In the world which followed the fall of the Berlin Wall, democracy and free-markets were mutually reinforcing. Open markets were to lead to more and better democracies and, in turn, democracies promoted more open trade. This we called 'globalization' or even 'the end of history'. Firms and individuals were the main actors in a multilateral world governed by common economic rules. States were important to keep the system running, but they were not the dominant actors. But things have changed, and globalization has been hijacked by state actors and national security concerns. Fueled by responses to the economic crisis that is gripping Europe, we now live in an age of geo-economics.
The world now looks increasingly multipolar, rather than multilateral. States are back (at least some of them) and rather than promoting the market, they use market tools to increase their relative power vis-à-vis the others. Paraphrasing Bismarck, actors tend now to see economics as the continuation of great power politics by other means. The logic of national security and state competition has now captured the stage, and the open logic of globalization has been replaced by neo-mercantilism.
This rise of geo-economics (or rather the ‘the admixture of the logic of conflict and the methods of commerce' as described by Luttwak in 1990) is now a prevailing trend in the foreign policies of various EU member states. This trend has clearly been on the rise and increasingly dominates decision making. As our colleague Hans Kundnani argues, Germany has become the clearest example of geo-economics dominating a country's foreign policy. In 2011. Germany abstained, along with the BRICs, instead of voting with its European partners in the UNSC to support military intervention in Libya. This act was considered by many as a clear demonstration that Germany considered its economic interests above its political interests and commitments within Europe.
This is not the only example. Other key EU member states such as France, the UK and Spain have also been seen flaunting their new geo-economic policies in 2011. Cameron's first foreign visit after entering office in 2010 was to India, where a €840 million deal for Hawk trainer aircraft was agreed upon. Continuing this trend in 2011, the UK's preference for non-EU commercial partners such as China was seen ever more clearly throughout various visits and generous deals made with Chinese officials.
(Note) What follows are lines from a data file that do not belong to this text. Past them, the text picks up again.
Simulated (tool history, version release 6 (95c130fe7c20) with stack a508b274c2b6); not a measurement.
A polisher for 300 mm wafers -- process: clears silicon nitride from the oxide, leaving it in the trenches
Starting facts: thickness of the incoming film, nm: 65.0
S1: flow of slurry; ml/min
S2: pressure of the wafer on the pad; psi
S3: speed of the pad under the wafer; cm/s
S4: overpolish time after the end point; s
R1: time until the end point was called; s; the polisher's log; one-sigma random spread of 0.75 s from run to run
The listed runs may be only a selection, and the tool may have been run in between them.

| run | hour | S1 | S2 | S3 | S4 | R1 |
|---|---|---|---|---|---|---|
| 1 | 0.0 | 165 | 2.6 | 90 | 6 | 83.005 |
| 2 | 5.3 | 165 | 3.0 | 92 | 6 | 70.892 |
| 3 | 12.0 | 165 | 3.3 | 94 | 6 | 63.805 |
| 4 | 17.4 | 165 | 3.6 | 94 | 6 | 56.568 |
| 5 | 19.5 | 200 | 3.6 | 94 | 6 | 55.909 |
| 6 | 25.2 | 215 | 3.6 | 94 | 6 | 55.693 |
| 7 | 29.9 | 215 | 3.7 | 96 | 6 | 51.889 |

Spain was also very busy during 2011 in courting China to buy its debt (China along with France are the biggest owners of Spain's debt at around 25%) and sign commercial deals, with China's investment in Repsol Brasil at the beginning of 2011 resulting in a whopping $7.1 billion agreement. Spain's debt problems and China's increased presence in Spanish economic affairs led Madrid to keep quiet on a number of politically sensitive issues in EU-China relations. Examples include Spain's silence on demanding the release of Liu Xiaobo after he won the Nobel Peace Prize (contrary to the position that the rest of the EU took), and its loud support for lifting the EU arms embargo on China, to the dismay of the U.S. and other European governments.
France's foreign policy was also heavily affected by geo-economics. President Sarkozy's courting of China in 2011 and France's spat with other EU member states over EIB loans for the construction of a high speed train in Morocco (a contract which France had obtained due to its close ties with Morocco) clearly demonstrated the negative side effects that geo-economics is having on EU solidarity.
The reason for the greater prevalence of geo-economic policies can largely be attributed to the economic crisis. Not only has the crisis deepened and become more destructive, but solutions have generally not come from a pan-European level. Because of this, politicians in member states have found comfort in national geo-economic policies that have provided short term solutions such as strategic investments and the purchasing of debt by foreign governments. In other words, a European economic crisis has lead EU member states to resort to national geo-economic policies to offset the negative consequences of the lack of a defined European response to the crisis.
This trend towards the greater use of geo-economics in EU member states' foreign policies should be cause for concern, as it has also led to the renationalisation of foreign policies. This in turn leads to competition between member states, instead of determining and backing a common European stance, damaging the longer term prospect for a strong EU foreign policy in the future. This is the high cost of the age of geo-economics.